As a global tech platform for luxury fashion, failure and downtime are not an option. Senior Principal Engineer Manuel Garcia at farfetch.com explains how he and his team of over 130 engineers get ready for Black Friday with observability.

FARFETCH, like most retail businesses, is already gearing up for one of the biggest shopping days of the year. As the leading global technology platform for the luxury fashion industry, customer experience needs to be seamless. And Black Friday is no exception.

On this day, millions of customers scour their favorite sites for the best deals on exclusive products. In 2020, online shopping on Black Friday surged by 22% to a record $9 billion, according to Adobe Analytics—and farfetch.com traffic tripled.

As Senior Principal Engineer, I support the engineering domain responsible for farfetch.com. I'm tasked with preparing for the sales season, which includes analyzing and preparing all actions in order to prevent any severe failure or downtime. Here's how my team uses observability to win on Black Friday.

Start below the glass

At farfetch.com, everything our customers experience on Singles’ Day, Black Friday, and Cyber Monday—whether it’s on desktop, browser, or mobile phone—is below the glass. We look at everything through that critical interface.

During this busy time, my engineering team works 24/7 to proactively find and fix problems before customers are impacted. This means architecting our software, infrastructure, and cloud investments to scale while providing the efficiency, uptime, and performance crucial to strong customer experience. 

For farfetch.com it’s about having ROBUST software at the core of everything we do. And it’s not without challenges. To prepare our site for triple the traffic during the holiday season, we need team collaboration, and most importantly, the insight to adapt our infrastructure to add new services and capabilities. We need to deliver business growth without compromising on user experience. 

As a team, we are ambitious. We want to do better than last year; we want to improve and exceed expectations. New Relic is crucial to achieve this and ensure that we have a successful sales season.

Our approach to Black Friday is not just reactive. A vital element of our preparation begins months before and focuses on testing, testing, and more testing.

Plan, test, observe, repeat

Built on a microservice architecture, farfetch.com is part of a complex system. This type of architecture relies on a network of hundreds of microservices, new capabilities, and input/output work to ensure our customers get the best experience on Black Friday. But these downstream services often use different technologies and are built by different people and behave differently under high loads. 
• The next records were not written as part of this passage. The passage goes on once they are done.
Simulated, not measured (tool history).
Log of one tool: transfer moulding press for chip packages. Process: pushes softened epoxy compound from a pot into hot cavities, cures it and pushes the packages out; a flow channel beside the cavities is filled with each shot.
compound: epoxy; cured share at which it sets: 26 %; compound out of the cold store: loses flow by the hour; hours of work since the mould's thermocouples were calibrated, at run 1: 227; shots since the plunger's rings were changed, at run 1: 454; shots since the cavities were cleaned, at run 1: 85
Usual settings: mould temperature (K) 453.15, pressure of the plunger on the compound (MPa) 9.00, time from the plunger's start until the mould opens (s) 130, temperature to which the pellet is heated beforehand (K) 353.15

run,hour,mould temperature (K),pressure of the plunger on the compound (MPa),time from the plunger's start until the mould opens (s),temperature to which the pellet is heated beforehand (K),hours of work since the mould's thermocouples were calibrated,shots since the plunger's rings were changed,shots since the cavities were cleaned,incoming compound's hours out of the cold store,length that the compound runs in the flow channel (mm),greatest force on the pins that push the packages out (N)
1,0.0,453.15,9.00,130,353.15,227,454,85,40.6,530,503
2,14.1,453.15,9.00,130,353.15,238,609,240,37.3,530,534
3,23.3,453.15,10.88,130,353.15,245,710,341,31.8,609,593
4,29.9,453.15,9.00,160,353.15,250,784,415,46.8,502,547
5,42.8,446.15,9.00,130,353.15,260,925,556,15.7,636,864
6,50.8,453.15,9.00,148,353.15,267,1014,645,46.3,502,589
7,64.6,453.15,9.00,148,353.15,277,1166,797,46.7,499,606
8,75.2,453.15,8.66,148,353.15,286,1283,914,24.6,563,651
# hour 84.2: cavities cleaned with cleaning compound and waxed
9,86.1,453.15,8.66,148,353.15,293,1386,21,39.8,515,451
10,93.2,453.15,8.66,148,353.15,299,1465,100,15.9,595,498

To add to the complexity, we are managing huge stores of data across multiple geographical locations and different data stores. This data needs to be quickly processed, understood, and acted on. Then, our platform can pivot based on traffic, customer behavior, and business needs.

We built our platform on Microsoft Azure to combat some of these problems, which gives us the agility to scale based on Black Friday traffic. We also rotate our teams to monitor every part of the platform 24/7, distributing responsibility across different departments. This gives my engineering teams autonomy while ensuring that every aspect of our site is covered on the big day.

But our approach to Black Friday is not just reactive. A vital element of our preparation begins months before and focuses on testing, testing, and more testing. 

I work across my team to review alerts and timeouts leading up to the day. We try to guarantee any necessary fallback/redundancy in our architecture as a Plan B. This contingency plan can be a real lifesaver during a peak day. We conduct fire drills on the platform, execute load tests, look for weaknesses, and create reports for the different microservices with massive help from New Relic. 

We also create data in New Relic to monitor our resilience. We can tell when a service is degraded or unavailable, and when circuit breakers are opened/closed. What’s even better is that we can monitor the offload we create on other services, and if we need to switch off features in order to preserve the best possible user experience. 

We also implement code freezes to stabilize the platform as much as possible. It gives my team a clear view and a replication of the platform on high traffic days so we can quickly anticipate and troubleshoot issues before they impact users. 

Two models stand in neutral-coloured luxury clothes in a desert landscape.

One clear view

Good dashboards and one clear view of our platform are invaluable tools, both for my engineering team and the different stakeholders we report back to. We did a lot of work over the last 24 months to make that possible.

We built an observability map—programmability platform—to zoom into different data center performances, which gives us a perfect bird’s eye view. We also created satellite dashboards so that my team has clear actionable insights to monitor our microservices and our users' browsers on Black Friday. Dashboards also allow our main stakeholders to see how our site dealt with periods of high traffic, high revenue, and high risk—like Black Friday.

Observability and New Relic are embedded in farfetch.com and how we manage our platform. It allows us to follow important signals, such as response time and error rate, and gives all of us a birds-eye view of what’s going on across multiple microservices and key markets. 

New Relic is a tool that my engineering team uses every day. Not just on Singles’ Day, Black Friday, and Cyber Monday.